I know I shouldnt be answering properly, as your posts to tend to trolling, but maybe there are some interesting points to be made here.
Team Sky is not soft, it is green, and they will learn. I hope the first thing DB has learned is that maybe people like Riis were already doing some of the things that they thought weren't being done. A bit of humility, rather than hubris, might be better placed. And to be fair, since the early season, they do seem a lot more realistic/self-aware.
Whatever else I think of him James Murdoch is a keen and competent cyclist, he knows there are big races with cobbles in the spring for example - he will be understanding for more than a year. All of a sudden there are eg plenty of Sky employees doing the Etape. All of this helps the sport in the UK, if not further.
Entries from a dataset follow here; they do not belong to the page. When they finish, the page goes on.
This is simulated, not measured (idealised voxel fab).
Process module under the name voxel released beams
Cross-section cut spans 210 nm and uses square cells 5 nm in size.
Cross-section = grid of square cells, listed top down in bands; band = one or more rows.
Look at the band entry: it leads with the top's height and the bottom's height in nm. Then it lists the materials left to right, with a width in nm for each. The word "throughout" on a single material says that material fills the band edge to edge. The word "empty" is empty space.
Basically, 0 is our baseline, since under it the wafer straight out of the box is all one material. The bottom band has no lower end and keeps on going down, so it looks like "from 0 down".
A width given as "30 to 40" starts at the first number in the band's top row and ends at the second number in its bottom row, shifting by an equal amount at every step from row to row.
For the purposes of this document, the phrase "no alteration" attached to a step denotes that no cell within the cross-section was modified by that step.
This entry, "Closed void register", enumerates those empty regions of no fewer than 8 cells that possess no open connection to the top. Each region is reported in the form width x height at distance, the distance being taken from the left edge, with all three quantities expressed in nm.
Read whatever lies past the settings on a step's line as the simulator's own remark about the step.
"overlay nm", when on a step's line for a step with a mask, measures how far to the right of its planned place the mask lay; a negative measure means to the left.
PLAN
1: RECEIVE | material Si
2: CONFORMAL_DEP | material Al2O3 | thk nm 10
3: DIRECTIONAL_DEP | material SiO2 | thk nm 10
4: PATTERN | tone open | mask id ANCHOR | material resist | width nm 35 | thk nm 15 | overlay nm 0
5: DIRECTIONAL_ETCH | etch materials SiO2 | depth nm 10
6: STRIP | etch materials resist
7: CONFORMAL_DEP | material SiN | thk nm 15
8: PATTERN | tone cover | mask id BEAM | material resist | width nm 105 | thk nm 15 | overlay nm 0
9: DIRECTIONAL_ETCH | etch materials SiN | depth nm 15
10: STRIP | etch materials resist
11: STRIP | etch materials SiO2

And Sky's involvement in cycling goes way beyond Team Sky (eg it also gives them a SKY logo on Victoria Pendleton's **** and Sir Chris Hoy's muscles) - the Sky Rides show massive grass roots support for the sport.
Ive just spent two weeks in France and coming back to my regular commute, the difference in respect for cyclists is staggering. Sky are putting serious money into changing that, and the Team is just part of it.
As for the stomachache - sports teams on tour get the ****s all the time. having the seen the last 30 minutes of today's stage there is no way you could do that if you were ill without doing serious damage to yourself.
Ultimately, I will judge their success or failure on what they achieve with Geraint Thomas (who should be able to win some cobbled classics and prestige week lone stage races) and if they can make a GT podium contender out of Peter Kennaugh - who actually looks built like a GT contender rather than a rouleur (and with much less doping, and tougher parcours, I think GTs are swinging back to favour climbers, and not super-charged rouleurs and one day racers)
Next year they do need some GT stage wins, and a big race or two.